My long time readers may recall that I have struggled since the beginning with goal setting. If it is too easy, I'm not challenged and quit. If it is too hard it seems impossible and I quit. For a while I went without stated goals but that was not effective either.
This time, when I started yet again. I was and still am unsure what my ultimate goal weight will be. I'm leaving it vague on purpose because the cause of my regain is largely based on the feeling of failure from not reaching that specific number as quickly as I thought I should.
As I contemplated what I needed to change this time to make myself successful over the long term, I considered giving myself little rewards along the way. Things that would be easy and inexpensive but still special, like a manicure or pedicure. Maybe even both, at a big milestone. I never did sit down with pen in hand to list out the rewards or the milestones to match. I felt like getting the weight off was an emergency as I noted in an earlier post.

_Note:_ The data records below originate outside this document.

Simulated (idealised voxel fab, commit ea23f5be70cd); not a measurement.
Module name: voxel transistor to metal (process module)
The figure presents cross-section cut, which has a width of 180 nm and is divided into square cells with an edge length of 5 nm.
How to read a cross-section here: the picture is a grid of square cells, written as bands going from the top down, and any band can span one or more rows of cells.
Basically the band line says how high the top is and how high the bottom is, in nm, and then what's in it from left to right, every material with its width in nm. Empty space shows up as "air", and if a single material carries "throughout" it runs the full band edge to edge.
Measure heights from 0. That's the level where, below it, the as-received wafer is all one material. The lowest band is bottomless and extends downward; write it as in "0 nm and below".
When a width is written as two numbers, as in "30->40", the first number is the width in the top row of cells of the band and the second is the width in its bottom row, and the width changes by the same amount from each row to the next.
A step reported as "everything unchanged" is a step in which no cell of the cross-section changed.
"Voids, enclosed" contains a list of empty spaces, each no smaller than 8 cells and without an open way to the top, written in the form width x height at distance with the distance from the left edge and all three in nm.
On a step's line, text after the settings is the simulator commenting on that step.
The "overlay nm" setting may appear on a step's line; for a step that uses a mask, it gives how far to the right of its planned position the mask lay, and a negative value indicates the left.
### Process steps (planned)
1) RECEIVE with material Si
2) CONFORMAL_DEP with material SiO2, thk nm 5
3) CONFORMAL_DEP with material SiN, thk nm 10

Still I had a notion of some milestone weights:
*212.8 below my lowest weight this year
*199.8 because it is under 200
*175.0 because the 170's are where I no longer feel fat and my clothes feel more comfortable
*165.0 my doctor's goal weight for me
I need another one between 199.8 an 175. That is a lot of weight to lose without getting discouraged. But I'm not going to fret over it. I haven't decided if I'll push for 145 or stay at 165. I have time to make both of those decisions.
Since I never really assigned a reward like get a pedicure at 212.8 and get a manicure at 199.8, etc. I decided to make each one a "Goal Weight." It is a mind game for sure. Although the scales read 212.8 and I am celebrating reaching my 'goal weight' there is another one right around the corner. I think that the feeling of accomplishment, the idea that I have indeed met a goal will keep me motivated as much as the hip pain did when I started. We'll see.
For now, I have a little celebration to attend to.